Investors shy away from Nu Skin as profits fall on China troubles

By Simon Pitman

- Last updated on GMT

Investors shy away from Nu Skin as profits fall on China troubles

Related tags Revenue Stock

Nu Skin share prices have continued to take a beating following the release of results on November 4th that showed a big drop in profits and a weaker outlook.

While the third quarter results failed to ignite any enthusiasm from the investment world, the problem was exacerbated by a recent report from Probes Reporter that the company is also facing an undisclosed SEC probe relating to its activities.

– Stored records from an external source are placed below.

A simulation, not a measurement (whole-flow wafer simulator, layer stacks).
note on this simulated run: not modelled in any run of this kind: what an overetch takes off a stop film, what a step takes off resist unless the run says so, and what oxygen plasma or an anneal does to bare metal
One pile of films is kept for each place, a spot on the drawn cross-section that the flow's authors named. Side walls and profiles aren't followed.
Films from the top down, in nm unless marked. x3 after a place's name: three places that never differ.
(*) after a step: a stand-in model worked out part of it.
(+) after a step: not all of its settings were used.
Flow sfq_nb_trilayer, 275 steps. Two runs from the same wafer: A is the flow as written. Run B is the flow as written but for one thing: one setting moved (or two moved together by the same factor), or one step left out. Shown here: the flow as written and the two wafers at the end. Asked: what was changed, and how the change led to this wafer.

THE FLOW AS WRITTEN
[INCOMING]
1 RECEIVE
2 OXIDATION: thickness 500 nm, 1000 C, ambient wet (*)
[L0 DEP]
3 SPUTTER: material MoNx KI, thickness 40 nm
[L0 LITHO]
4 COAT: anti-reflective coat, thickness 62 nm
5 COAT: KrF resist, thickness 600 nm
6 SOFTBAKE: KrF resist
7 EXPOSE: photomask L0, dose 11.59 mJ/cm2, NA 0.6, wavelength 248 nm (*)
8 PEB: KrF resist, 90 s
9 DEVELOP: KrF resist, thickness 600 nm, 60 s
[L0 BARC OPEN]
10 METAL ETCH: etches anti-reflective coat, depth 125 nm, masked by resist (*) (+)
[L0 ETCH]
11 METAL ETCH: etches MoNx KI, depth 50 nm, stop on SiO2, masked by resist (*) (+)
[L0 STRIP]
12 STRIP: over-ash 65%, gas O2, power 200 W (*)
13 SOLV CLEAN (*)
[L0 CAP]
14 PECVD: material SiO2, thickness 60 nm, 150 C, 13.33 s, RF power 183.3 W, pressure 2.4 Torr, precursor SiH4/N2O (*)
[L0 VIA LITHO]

The culmination of these problems has resulted in share prices dropping from just under $53 a share to under $40 a share at the close of business on November 14th​.

Ratings downgrade

"We rate Nu Skin Enterprises a hold. The primary factors that have impacted our rating are mixed - some indicating strength, some showing weaknesses, with little evidence to justify the expectation of either  positive or negative performance for this stock relative to most other stocks,”​ an analyst from Th eStreet Quant Ratings stated.

"The company's strengths can be seen in multiple areas, such as its attractive valuation levels, largely solid financial position with reasonable debt levels by most measures and expanding profit margins. However, as a counter to these strengths, we also find weaknesses including deteriorating net income, a generally disappointing performance in the stock itself and feeble growth in the company's earnings per share."

The company said that revenues for the third quarter fell by 30% compared to the prior year, to $638.8m, as sales took a big fall in China as its sales in the region continue a slow recovery following its voluntary suspension of sales in the country earlier in the year.

But the company’s problems were further exacerbated by the fact that revenues during the period also fell in the Southeast Asia and EMEA regions.

However, in the comparable period last year, the company did point out that it had registered sales of $203m attributable to its limited-time introduction of its age LOC TR90 weight management system, which would be difficult to replicate in the longer-term.

Currency translations make matters worse

Revenue during the quarter was also negatively impacted by 3% as the US dollar continued to be strong against a number of leading international currencies.

"We believe our business in China is stabilizing as we are seeing improving trends in the early sales leader pipeline, we strengthened our capital structure and balance sheet flexibility, we are making good progress in our product development efforts, and we generated positive operating cash flow,”​ said Truman Hunt, president and chief executive officer.

"Our sales results are heavily impacted by our product launch schedule. Last year's second-half launch, which generated approximately $550 million in sales, provides a difficult year-over-year comparison.”

Weaker outlook

Looking ahead, the company says it remains focused on rekindling its business in China and is preparing a significant number of new product launches for the coming quarters.

However, the outlook remains compromised for the business on account of forecast sales for its age LOC TR90 brand, which are expected to be well below those for the corresponding period in the previous year.

“While we anticipate core business trend improvement, we estimate $20 million of LTO sales in the fourth quarter versus $350 million of LTO sales in the fourth quarter of 2013, and $80 million of LTO sales in the third quarter of 2014,”​ Hunt said.